Wards Worth Watching: East Ayrshire

Wards Worth Watching takes a look at what could be some of the most interesting contests across Scotland this May, based on past election results. No claim is made that these are the only possible changes that will occur, nor that other wards aren’t interesting. Some possible outcomes will be impacted by party decisions as to number of candidates and whether incumbent councillors choose to re-stand or not.


Covering the bulk of inland Ayrshire, East Ayrshire is the only one of the modern trio of councils that isn’t simply a renamed version of a 1973 district. Instead, it was formed from an amalgamation of two of them. The more urbanised northern portion was previously the Kilmarnock and Loudon district. Kilmarnock itself is one of the largest towns in the country, and is orbited by Stewarton and the string of villages in the Irvine Valley. A more expansive and rural southern portion comes from the old Cumnock and Doon Valley district. Cumnock is a much smaller town than Kilmarnock, and there are plenty of mid-sized villages through this area with strong mining associations.

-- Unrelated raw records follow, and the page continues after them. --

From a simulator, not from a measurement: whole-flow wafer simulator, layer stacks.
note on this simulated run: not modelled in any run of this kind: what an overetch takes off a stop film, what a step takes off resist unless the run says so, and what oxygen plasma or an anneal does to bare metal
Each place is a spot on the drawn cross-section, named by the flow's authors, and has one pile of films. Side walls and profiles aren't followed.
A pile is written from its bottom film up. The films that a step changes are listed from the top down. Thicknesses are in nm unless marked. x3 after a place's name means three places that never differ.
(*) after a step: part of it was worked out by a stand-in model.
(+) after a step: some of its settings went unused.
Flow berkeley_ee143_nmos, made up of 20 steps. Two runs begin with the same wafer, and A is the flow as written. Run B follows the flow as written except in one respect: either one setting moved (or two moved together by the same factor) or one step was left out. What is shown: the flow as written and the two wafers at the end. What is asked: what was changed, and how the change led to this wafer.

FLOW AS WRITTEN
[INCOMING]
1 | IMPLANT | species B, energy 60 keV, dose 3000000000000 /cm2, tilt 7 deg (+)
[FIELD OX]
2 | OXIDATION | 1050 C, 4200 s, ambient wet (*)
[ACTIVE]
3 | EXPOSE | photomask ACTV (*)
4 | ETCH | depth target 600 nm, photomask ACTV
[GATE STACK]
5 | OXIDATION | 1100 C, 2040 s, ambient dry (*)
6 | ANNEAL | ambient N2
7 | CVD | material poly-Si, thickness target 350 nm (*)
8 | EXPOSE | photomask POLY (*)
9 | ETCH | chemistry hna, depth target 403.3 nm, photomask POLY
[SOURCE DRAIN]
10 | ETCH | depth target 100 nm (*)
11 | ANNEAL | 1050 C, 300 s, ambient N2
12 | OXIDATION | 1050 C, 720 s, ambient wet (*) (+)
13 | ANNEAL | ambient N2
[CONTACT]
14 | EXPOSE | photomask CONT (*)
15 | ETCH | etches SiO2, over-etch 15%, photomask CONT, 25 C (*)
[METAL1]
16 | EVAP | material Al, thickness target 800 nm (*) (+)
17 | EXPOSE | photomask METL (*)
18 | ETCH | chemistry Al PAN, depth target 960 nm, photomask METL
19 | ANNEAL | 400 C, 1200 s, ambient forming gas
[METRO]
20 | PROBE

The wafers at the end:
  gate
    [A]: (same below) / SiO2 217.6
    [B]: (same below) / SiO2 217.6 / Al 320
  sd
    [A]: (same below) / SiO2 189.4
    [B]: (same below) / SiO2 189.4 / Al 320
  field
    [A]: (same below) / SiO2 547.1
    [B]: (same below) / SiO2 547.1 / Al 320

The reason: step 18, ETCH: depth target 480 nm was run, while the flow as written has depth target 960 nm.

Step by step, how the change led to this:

At Westminster the constituencies covering these areas were consistently Labour for decades too, until the SNP’s 2015 victory, though this had been Jim Sillars’ heartland when he launched the short lived “Scottish Labour Party” in the 70’s. He failed to hold his seat, but they did win 2 seats in the Cumnock district in 1977. For Holyrood both seats remained with Labour until the SNP won the Kilmarnock seat in 2007, winning both consistently from 2011 onwards.

Both of the predecessor districts were highly Labour favourable through their history, especially in the Cumnock end where the party always had a majority. In Kilmarnock the Conservatives tied with Labour in 1977, whilst the SNP ran a close second in 1992. Following the merger of the two districts into the modern East Ayrshire, Labour continued to be the clear majority party.

Previous STV Elections


The advent of STV did much to break Labour’s dominance here as it did elsewhere, leading to a tie with the SNP on 14 seats each, although Labour retained a relatively narrow lead in votes. Placing a distant third were the Conservatives who elected 3 councillors, leaving the final seat to an Independent, who just squeaked ahead of a Labour candidate in his ward.


Although this election saw almost exactly the same first preference shares as 2007 for the two leading parties, shifts within wards were enough to see the SNP squeak ahead of Labour with 15 seats to 14. The Conservatives lost a seat and thus became a pair rather than a group. The final seat was again taken by an Independent, but that was where the Conservative loss had come from, as 2007’s Independent had sadly passed in 2009. Labour had gained that seat in the by-election and held it at the full, though quite narrowly against a different Independent.


The last election saw a fair bit more in the way of upheaval. Whilst the SNP held relatively steady on 14 seats, they also took a clear lead in votes for the first time, as Labour support crashed and left them with 9 councillors. The Conservatives ended up less than 1% behind Labour in first preferences, though that translated to a smaller group of 6.

Rounding out the council were two Independents, and a councillor for the Rubbish Party, a one woman outfit under Sally Cogley. It didn’t pass unnoticed on social media that Cogley’s success meant that across all local elections taking part across the UK that day, the Rubbish Party had won as many seats as UKIP did, as the latter experienced the first phase of their post-EU Referendum wipeout.

Wards Worth Watching

General Comments

East Ayrshire is one of a few council areas where the Conservatives made such an advance that they could have conceivably been making to overtake a further weakened Labour party this year, until scandal erupted. If a poor election materialises as expected for the blue team, their red counterparts can breathe a sigh of relief. The SNP meanwhile are likely to sit quite comfortably out in front.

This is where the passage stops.